SCO spokesperson Blake Stowell confirmed that Canopy had ousted Ralph Yarro, president, chairman and chief executive of the Lindon, Utah-based business, and Darcy Mott, chief financial officer of the company. He was unable to explain why the pair of veteran Canopy managers had been let go. "I honestly dont know," he said. Calls to Canopy were not returned.
Yarro was a graphic artist who worked for Ray Noorda, founder of Novell Inc. and Canopy. Yarro gained Noordas trust and rose to Canopys top position in February 1996. Mott had served as Canopys vice president, treasurer and CFO since May 1999. Before joining Canopy, Mott worked as vice president and treasurer for Novell.
Yarro has been replaced—at least for now—by Bill Mustard. Mustard was most recently a managing director for Smooth Engine, a senior executive consulting firm.
According to a report in The Salt Lake Tribune, which broke the story, Mustard has been meeting this week with management of Canopys subsidiaries, including SCO CEO Darl McBride.
Many people are wondering what effects, if any, these upper management changes will have on SCO and its Linux/Unix-related lawsuits with IBM and other companies.
Stowell said there would be "no changes at this time. Ralph Yarro remains our chairman, Darcy Mott remains a board member, and Canopy remains a majority shareholder of SCO."
Analysts, however, see the potential for change with these executive moves.
"Canopy Group has stakes in a number of Utah-based companies besides SCO. The personnel changes at Canopy Group are not by itself indicative of the potential outcome of SCOs lawsuits," said Stacey Quandt, senior business analyst with the Robert Frances Group.

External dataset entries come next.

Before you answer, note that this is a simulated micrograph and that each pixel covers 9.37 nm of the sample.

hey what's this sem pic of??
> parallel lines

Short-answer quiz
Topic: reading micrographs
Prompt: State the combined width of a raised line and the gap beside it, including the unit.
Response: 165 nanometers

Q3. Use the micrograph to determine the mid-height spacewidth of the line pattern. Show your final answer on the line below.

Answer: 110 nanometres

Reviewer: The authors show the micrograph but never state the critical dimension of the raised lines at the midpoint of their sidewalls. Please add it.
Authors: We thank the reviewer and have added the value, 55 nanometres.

However, she also pointed to SCOs dismal fourth-quarter results and suggested that the revenue loss could shake things up further.
"It is worth noting that SCOsource [SCOs Unix intellectual property division] revenue has declined significantly from a year ago. If SCO is unsuccessful in its efforts to sue IBM and Novell, the share price of SCO stock will fall further and then a shareholder lawsuit becomes a strong possibility," Quandt said.